The amount of questions that we get surrounding the freezing and potential decomposition of animals are endless. Obviously in taxidermy we deal with real, once-living creatures, so there are several factors that can lead to issues throughout the process of tanning and mounting any animal. I'll walk through a few key ones here in this entry.

Ice Is Your Friend

Freezing anything basically stops all breakdown of tissues and this is probably the most important step in preserving any dead animal. When any living organism dies, the process of decomposition begins immediately. Studies suggest that the temperature of the animal drops at a rate of 2 degrees F per hour. In other words, if you can't get the animal on ice within a few hours, your risk for spoilage/slippage greatly increase. That goes, for any part of the process before the animal is tanned. If you are a hunter, get it frozen quickly. If you're a deer processor, get it frozen quickly. If you're a taxidermist and you have the skin before it's tanned, keep it frozen always until it's time to process.

Time and Wrap Matter

If you have a hide in your freezer from 2008, don't just expect it to be ok. Just like anything these animals do have an expiration date, even when frozen. Take your capes out and check them over if you can before you begin the tanning process. Also, it would be to your advantage to be upfront with any customers that bring in an old hide about the possibility that it could ultimately not make it through the process. And yes, wrapping makes a huge difference. Avoid anything in newspaper, it dries out and sticks to the hide. It can be a nightmare for tanners. Wrap capes in plastic garbage bags or if you have the option, you can vacuum seal them. Either option will allow them to be frozen longer and avoid freezer burn.

Invest In A Chest

If you hunt then this one is already probably taken care of. Chest freezers are fairly cheap, easy to find, and they have a surprising amount of square space. They can quickly freeze and capes you have, and depending on the size you will be able to fit 10-60 skinned deer capes in one freezer. We have a number of them in our shop for multiple uses and if you have the space, then invest in one.

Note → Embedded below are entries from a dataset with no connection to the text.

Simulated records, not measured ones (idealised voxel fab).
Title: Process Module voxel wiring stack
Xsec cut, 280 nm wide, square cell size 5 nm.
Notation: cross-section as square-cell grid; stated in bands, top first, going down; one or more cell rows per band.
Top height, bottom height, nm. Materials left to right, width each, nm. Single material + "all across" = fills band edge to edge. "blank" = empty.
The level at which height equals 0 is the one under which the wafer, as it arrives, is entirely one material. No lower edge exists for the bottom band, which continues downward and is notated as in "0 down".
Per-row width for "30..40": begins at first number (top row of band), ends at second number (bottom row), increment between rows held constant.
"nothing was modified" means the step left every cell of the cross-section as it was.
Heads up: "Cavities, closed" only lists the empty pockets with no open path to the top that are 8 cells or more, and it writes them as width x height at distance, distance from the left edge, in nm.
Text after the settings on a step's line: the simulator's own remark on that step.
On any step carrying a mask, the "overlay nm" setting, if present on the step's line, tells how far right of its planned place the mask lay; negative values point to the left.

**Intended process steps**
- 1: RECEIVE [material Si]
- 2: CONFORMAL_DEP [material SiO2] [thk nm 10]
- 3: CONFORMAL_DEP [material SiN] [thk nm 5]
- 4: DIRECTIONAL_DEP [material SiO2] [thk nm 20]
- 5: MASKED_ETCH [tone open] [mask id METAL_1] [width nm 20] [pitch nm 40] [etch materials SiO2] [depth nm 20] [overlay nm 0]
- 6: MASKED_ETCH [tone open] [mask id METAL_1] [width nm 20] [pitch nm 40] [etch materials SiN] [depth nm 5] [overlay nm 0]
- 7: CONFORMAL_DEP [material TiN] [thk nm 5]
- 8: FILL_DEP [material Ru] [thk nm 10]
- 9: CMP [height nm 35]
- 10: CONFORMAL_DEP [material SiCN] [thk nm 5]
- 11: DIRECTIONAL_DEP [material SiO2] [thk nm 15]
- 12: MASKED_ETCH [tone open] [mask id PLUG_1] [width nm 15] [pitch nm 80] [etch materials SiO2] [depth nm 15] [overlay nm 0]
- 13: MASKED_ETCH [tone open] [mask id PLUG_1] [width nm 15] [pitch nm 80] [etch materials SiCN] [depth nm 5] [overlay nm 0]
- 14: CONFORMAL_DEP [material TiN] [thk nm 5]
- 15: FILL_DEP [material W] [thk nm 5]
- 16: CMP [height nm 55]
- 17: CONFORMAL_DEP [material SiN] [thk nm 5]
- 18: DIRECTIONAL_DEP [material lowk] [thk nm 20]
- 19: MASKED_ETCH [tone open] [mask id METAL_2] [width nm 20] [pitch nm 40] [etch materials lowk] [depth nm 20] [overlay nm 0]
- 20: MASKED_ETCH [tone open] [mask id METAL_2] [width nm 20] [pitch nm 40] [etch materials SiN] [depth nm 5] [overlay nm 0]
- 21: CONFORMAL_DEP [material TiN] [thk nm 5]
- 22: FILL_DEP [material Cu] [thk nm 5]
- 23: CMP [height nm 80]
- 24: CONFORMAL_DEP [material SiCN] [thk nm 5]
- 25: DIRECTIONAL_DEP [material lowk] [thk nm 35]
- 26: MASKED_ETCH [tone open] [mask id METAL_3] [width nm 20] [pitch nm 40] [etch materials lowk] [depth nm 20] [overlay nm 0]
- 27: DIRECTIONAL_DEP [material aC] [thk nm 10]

Don't Salt Before Freezing

Please, please, please if you can avoid field salting, DO NOT salt a skin before freezing it. We have dealt with a handful of skins each year that were salted before frozen and they are dry, tough to turn, and don't accept future salt well. We admit, we aren't scientists, but we recommend this strictly because we've been through it and don't want you to have to go through it as well. We realize that when hunters are out in the middle of nowhere, and have to get it on salt while they drag their animal back, then that cannot be avoided.

Just remember that cold is good. There is so much time and money invested in harvesting an animal that you want to do everything possible to ensure the success of that animal throughout the entire process. Enjoy the upcoming cold and happy hunting!